Add a test README (#1784)

charleskawczynski · web-flow · commit 2bc09fb8e396 · 2025-06-18T10:00:00.000-04:00
diff --git a/test/README.md b/test/README.md
@@ -0,0 +1,44 @@
+# Tests
+
+Our test suite organization and goals are outlined here. This document was designed to be somewhat agnostic to this package.
+
+Some goals we hope to achieve are:
+
+ - Achieve high coverage in our unit tests
+ - Run our unit tests in a very short time (<3 minutes)
+
+In order to achieve thes goals, we need to strategically organize our tests, and partition unit tests from more complicated ones. To do so, we've organized our tests by "levels":
+
+## Test levels
+
+ - Level 1: Quick and high coverage unit tests (with only `Float64`). These tests are run with `MyPackage> test`, and should be as quick as possible, while exercising, and testing the logic of, a high percentage of the source code.
+
+ - Level 2: Inference, flop-counting, and allocation tests. Since compilation incurs allocations, allocation _tests_ require running everything twice, in order to measure runtime allocations. Inference tests can be somewhat expensive, too, as this involves verifying inference. This includes, for example, running tests with `Float32`. Therefore, these tests are separate from Level 1.
+
+ - Level 3: Convergence tests. Convergence tests are highly valuable in testing the correctness of algorithms with theoretic convergence guarantees. This requires running code multiple times (often more than 2 or 3), therefore, these tests are separate from Level 1 and 2.
+
+ - Level 4: Examples and simulations. Computing solutions to ODEs/PDEs can be very expensive, and are separated into level 4 tests. These may be examples that one can compare with (approximate or) exact solutions, or with (e.g., numerical) data.
+
+ - Benchmarks: Benchmarks are special in that they must be performed at target resolutions, and we often can't strictly test benchmarks due to variation / noise (which can easily reach 30%). Therefore, benchmarks will only run and log the results, so that we have a trail of their results over time.
+
+## Test organization
+
+We have separate modules for different components, and now different test levels. Partitioning our tests requires some level of organization.
+
+ - Tests are firstly organized in folders based on the package's modules. e.g., `MyPackage.SubModuleA` -> `test/SubModuleA/`.
+ - Files use the following prefix convention:
+  - `utils_` - non-test files. These files should only define methods, and should be designed for flexibility (e.g., can create objects with `Float32` or `Float64`).

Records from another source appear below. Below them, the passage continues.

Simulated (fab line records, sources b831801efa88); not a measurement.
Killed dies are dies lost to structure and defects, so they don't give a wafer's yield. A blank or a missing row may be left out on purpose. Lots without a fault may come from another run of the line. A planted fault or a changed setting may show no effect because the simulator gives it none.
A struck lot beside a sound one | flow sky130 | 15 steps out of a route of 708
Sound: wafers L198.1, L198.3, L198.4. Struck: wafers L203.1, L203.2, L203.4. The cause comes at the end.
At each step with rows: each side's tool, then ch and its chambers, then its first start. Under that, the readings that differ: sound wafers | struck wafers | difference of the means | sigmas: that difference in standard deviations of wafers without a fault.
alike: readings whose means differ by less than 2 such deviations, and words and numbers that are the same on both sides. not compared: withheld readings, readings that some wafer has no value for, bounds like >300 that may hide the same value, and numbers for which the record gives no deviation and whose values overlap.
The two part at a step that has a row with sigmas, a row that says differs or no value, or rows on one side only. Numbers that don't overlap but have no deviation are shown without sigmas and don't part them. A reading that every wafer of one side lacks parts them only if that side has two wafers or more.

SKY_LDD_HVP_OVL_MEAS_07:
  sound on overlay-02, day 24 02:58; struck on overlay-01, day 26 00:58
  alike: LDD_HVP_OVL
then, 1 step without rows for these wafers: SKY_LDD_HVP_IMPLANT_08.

+  - `unit_` -        Unit        test files
+  - `inference_`   - Inference   test files
+  - `allocs_`      - Allocation  test files
+  - `convergence_` - Convergence test files
+  - `benchmark_` -   Benchmark   test files
+
+This should help keep including shared files between `unit`, `inference` etc. tests simple as they are still organized by the packages sub-modules.
+
+One helpful tip on organizing tests is: try to (sensibly) split off the creation of the method arguments from testing a particular method. This is very helpful for REPL testing, and will allow developers to share lots of code between the different levels of tests.
+
+# ClimaCore specifics:
+
+ - Our benchmark tests must be performed at a target resolution.
+